A journey through The Robotic Sailing World Championship 2019

On August 25 took place the twelfth edition of the WRSC (World Robotic Sailing Championship). For the first time, a Venezuelan team (made up of 3 members) managed to participate in the competition through the Diversity Scholarship Program that the organizing committee was granting.

 
WRSC Competition

 

A competition held in Ningbo, China. It had more than 17 teams in the present edition and had the participation of teams from multiple countries, especially from the host, China. The organizing committee invites teams from any organization, including individuals, schools, colleges, universities and companies, to participate in the contest. Each team competes with a boat.

The championship was organized into 4 challenges, each of which was provisionally assigned to a single day:

  1. Fleet race: This challenge is based on the classic triangular sailing regatta course. Boats will start from the start line at 30-second intervals, cross the start line, reach three markers and start from the finish line.

  2. Maintenance and station keeping: The station maintenance challenge is also called "virtual moorings", originating in real applications where your boat needs to moor or sail at a fixed location. This challenge, consisting of parts A and B, tests the ship's ability to accurately control on a small scale. You need to complete part A before going to the other area to complete part B.

  3. Scanning Collaborative Areas: In recent years, there have been increasing attempts to use collaborative seagoing vessels. A typical collaborative task is to efficiently scan a large area. The collaborative area scanning challenge asks teams to consider the scanning skills and objectives of other teams to optimize their own points. The scanning task is performed in a large area that is subdivided into grids.

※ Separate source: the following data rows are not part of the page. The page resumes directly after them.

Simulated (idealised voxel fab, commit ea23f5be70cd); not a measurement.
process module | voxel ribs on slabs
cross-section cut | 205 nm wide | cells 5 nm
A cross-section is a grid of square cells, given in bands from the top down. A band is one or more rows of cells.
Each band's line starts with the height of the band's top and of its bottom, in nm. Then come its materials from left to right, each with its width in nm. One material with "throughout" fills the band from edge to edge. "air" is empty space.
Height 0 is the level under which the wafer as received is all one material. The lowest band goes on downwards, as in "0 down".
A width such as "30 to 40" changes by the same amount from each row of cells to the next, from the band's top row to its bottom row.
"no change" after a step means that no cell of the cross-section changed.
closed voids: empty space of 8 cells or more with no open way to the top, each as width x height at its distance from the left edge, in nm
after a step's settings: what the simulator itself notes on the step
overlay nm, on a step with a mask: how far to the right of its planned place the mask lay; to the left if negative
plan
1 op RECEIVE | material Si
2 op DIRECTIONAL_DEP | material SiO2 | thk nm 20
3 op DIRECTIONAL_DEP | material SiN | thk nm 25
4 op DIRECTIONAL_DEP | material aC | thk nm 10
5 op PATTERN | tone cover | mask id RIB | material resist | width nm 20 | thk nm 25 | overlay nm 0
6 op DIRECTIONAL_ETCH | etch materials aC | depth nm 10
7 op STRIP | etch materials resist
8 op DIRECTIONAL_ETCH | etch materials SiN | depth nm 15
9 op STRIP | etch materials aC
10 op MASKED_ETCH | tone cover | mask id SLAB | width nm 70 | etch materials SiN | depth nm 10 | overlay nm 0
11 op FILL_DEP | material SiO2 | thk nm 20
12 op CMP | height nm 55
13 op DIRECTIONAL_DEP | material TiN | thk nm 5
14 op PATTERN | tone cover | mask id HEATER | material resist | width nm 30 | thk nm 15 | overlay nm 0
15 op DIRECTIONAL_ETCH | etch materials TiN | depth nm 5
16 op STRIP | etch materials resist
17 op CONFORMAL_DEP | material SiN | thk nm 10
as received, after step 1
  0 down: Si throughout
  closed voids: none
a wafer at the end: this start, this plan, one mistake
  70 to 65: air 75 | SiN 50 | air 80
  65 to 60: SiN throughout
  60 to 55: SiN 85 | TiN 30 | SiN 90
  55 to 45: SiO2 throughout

  4. Hide and seek: This challenge involves interaction and networking. Detecting and pursuing a particular objective is a complex and high-level task for automotive vessels.

A Sailboat in action

Main system overview

The system was grouped in three main subsystems that will be described in a more detailed fashion in the next sections: Perception, Motion planning and Control. For cognition tasks, two computers will be employed in the corresponding module. The perception and navigation module are the most demanding process of our system in terms of computational resources. A Raspberry Pi 3 B+ is considered for these data acquisition and data fusion tasks. The low-level control, used for the actuation mechanisms, will be based on a Arduino Uno board.

 

System Overview

The main electrical and mechanical parts of the system are:

  1. The kit ready to sail that includes the boat and two servomotors, one to control the sail and another the rudder.
  2. A low-level controller represented by an arduino one.
  3. A central computer integrated with the robotic operating system (ROS), Raspberry Pi 3.
  4. IMU.
  5. GPS.
  6. A wind sensor.
  7. Camera
  8. Radio frequency command receiver.

For us to participate, it meant having in mind the following objectives:

  • To represent for the first time Venezuela and Simón Bolívar University in the World Robotic Sailing Championship and International Robotic Sailing Conference (WRSC/IRSC).
  • Initiate a new line of research of autonomous sailboats in the country, providing a test platform for future projects in the Mechatronics Research and Development Group.
  • Develop and execute navigation and control algorithms for autonomous aquatic vehicles.

At the end of the competition, we are proud for:

  • Sailboat instrumentation, including servomotors, inertial sensors, power supply and RF receivers.
  • Implementing algorithms for sail and rudder control.
  • Fundamentally, to have the opportunity to meet and share with the members of the main Universities dedicated to the research line of autonomous sailboats.

We are also grateful to the organizing committee for granting us the ready to sail kit, with which we were able to compete and now, we can continue working on new designs.

Robotics is now everywhere, more than ever before.

The oceans will soon be filled with driverless ships. Unmanned ship technology can drastically reduce the costs of ocean research, border security and surveillance in turbulent or remote waters.

Being able to research this type of platform not only helps with marine solutions, developing autonomous systems involves blocks of software and hardware that can be used in multiple types of vehicles: state estimation system, trajectory planner or even control algorithms.

Getting engaged in project development that involves seeing something move and "understand" its environment is the best way to learn and gain experience through our own experiences.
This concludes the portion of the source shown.